Skip to content

discoverse-dev/gs-real2sim

 
 

Repository files navigation

Unified 2D Single-Image → 3D Object Generation Pipeline

Prompt-Inpaint × AnySplat × SAM-3D-Objects Integration

This repo was originally forked from xyys2003/sam3d_gs.


Abstract

This repository packages a single-image 2D → 3D object reconstruction pipeline by composing three open-source systems behind one entry script:

  • Prompt-Inpaint — text-prompted multi-object segmentation (built on SAM3) plus background inpainting, producing per-object masks and a clean background image.
  • AnySplat — feed-forward 3D Gaussian Splatting from a single image, plus a RANSAC-based table-alignment pass that brings the scene into a Mujoco-friendly world frame.
  • SAM-3D-Objects — per-object mesh and Gaussian reconstruction from RGB + mask.

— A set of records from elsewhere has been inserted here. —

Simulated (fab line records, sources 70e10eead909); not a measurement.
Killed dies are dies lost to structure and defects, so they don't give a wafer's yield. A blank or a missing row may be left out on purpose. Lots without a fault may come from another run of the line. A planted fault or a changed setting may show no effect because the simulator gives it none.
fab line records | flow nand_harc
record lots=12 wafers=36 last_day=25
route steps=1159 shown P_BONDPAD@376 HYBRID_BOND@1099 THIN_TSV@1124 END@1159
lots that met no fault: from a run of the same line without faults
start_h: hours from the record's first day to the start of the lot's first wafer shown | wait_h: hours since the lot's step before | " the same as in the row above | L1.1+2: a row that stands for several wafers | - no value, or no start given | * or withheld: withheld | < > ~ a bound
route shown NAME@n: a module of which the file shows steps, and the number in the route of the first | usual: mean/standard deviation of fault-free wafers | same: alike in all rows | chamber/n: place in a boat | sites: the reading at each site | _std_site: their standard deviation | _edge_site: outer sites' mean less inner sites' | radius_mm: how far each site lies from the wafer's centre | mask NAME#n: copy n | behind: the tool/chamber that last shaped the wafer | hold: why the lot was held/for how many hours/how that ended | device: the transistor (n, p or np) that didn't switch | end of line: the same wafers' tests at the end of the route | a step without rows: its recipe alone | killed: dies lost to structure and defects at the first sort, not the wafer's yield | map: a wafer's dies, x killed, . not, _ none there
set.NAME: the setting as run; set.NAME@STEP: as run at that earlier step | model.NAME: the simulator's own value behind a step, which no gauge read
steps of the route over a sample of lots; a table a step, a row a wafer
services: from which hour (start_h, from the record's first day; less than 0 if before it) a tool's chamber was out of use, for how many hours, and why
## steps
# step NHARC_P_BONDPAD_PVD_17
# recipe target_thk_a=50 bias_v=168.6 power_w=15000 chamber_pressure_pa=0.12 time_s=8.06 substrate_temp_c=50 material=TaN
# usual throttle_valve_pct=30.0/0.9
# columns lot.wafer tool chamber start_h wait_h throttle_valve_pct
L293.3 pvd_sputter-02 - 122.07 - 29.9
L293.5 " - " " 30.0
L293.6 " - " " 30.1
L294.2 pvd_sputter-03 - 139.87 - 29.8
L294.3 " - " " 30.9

The three components are wired together through scripts under pipeline/ and a single uv-managed virtual environment, so the whole pipeline runs from one shell command.


1. Repository Layout

.
├── run_object_generation_pipeline.sh   # one-shot entry: image → 3D assets
├── pipeline/
│   ├── background_reconstruction.py       # AnySplat + table RANSAC alignment
│   ├── objects_generation.py           # SAM-3D-Objects multi-object reconstruction
│   ├── mesh2mjcf.py                       # optional: convert per-object .obj → MuJoCo MJCF
│   └── utils.py                           # shared rendering / IO helpers
└── submodule/
    ├── Prompt-Inpaint/                    # SAM3 segmentation + inpainting
    ├── AnySplat/                          # single-image 3DGS reconstruction
    └── Sam-3d-objects/                    # per-object mesh / GS reconstruction

2. Setup

The project runs inside a single uv-managed virtual environment (.venv/). The setup below targets RTX 50-series GPUs (CUDA 12.8, PyTorch 2.7) and is also verified to work on 3090 / 4090.

Hardware: an NVIDIA GPU with ≥ 24 GB VRAM is recommended. The pipeline loads SAM3, AnySplat, and SAM-3D-Objects sequentially and the SAM-3D-Objects stage in particular is memory-hungry.

2.1 Clone with submodules

git clone --recursive https://github.com/Yuchi-Zhang-00/sam3d_gs.git
cd sam3d_gs

If the submodules were not initialized at clone time:

git submodule update --init --recursive

2.2 Install the Python environment

The recommended path is the bundled one-command installer:

bash scripts/install_env.sh

It creates .venv, installs PyTorch for CUDA 12.8, the submodule dependencies, and the project-level runtime dependencies.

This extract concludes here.